I’m looking forward to this Saturday morning at 10, when I get to lead a tour of Volunteer Landing, and its historic markers. It’s part of Visit Knoxville’s unique one-day festival known as Bike Boat Brew & Bark. 

We give lots of tours of various sorts, here at the Knoxville History Project, but this one will be a little more personal than most. About 20 years ago, I was a full-time newspaper reporter when I got a freelance gig from the city to do the research for these marble markers. I worked on it for some months, in cooperation with Allen & Hoshall, the development group, who hired a stonecutter to carve them. In all this time, all this water under the Gay Street Bridge, I’ve never given a tour of our work. This will be a first.  
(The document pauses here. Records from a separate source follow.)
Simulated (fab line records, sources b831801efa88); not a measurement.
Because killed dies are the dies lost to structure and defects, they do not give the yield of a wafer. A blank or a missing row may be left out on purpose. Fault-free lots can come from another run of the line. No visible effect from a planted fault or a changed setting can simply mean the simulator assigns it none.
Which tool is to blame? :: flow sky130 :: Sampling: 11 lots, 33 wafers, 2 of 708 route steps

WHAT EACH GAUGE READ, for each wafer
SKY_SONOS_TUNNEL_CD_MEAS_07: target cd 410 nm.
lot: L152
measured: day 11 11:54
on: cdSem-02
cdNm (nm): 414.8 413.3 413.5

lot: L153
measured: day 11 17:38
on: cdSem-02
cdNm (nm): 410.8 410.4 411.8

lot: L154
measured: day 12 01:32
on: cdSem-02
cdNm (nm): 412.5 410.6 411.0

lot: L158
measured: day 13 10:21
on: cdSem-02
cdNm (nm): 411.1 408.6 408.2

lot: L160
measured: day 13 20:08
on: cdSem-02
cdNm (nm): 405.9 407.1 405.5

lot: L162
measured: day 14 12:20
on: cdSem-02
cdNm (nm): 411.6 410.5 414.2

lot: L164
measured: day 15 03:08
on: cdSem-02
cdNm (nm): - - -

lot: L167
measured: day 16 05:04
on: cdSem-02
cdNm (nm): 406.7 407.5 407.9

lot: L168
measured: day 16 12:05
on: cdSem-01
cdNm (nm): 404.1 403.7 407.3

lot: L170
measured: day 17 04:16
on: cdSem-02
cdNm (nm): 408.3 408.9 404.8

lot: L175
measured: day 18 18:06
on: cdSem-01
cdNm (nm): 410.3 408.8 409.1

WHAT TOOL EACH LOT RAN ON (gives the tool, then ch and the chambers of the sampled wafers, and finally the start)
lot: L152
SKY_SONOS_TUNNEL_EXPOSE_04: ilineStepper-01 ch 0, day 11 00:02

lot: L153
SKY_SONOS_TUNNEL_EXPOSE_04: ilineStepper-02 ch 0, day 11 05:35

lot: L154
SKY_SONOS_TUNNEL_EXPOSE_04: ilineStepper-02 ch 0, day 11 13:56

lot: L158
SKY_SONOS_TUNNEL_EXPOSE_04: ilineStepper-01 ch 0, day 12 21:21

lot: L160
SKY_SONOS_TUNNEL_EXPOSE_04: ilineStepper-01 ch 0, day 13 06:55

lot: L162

This won’t be one of my urban hikes or literary pub crawls, by the way, the ones that are rumored to be exhausting. It’s just a slow, easy mile, round trip, on flat surfaces, and considering there are two restaurants along the way, heat stroke and starvation is unlikely. Bring your grandmother, and your dog’s grandmother. Still, there’s a lot of history there, with river descriptions by James Agee and Cormac McCarthy, the likely site of Frances Hodgson Burnett’s “Vagabondia” (though for reasons I’ll explain, that one’s a little contrary) and a nod to poet Nikki Giovanni, who spend her childhood not far from here. But there’s also some Civil War history, and just a bit of War of 1812 history. Plus riverboat history; Knoxville was once a real river town, with business on downtown’s two wharves in both passengers and freight, but you won’t hear much about that except down here. There’s even a big marker about Maj. Robert Neyland and his amazing Tennessee Vols. 

And I’ll explain what all those intriguing words are down there, inscribed on the walk. Duck, Elk, Bloody. Everybody wonders. When I go down there, I overhear people ask about them, and speculate. I never correct them. I don’t like to be the know-it-all.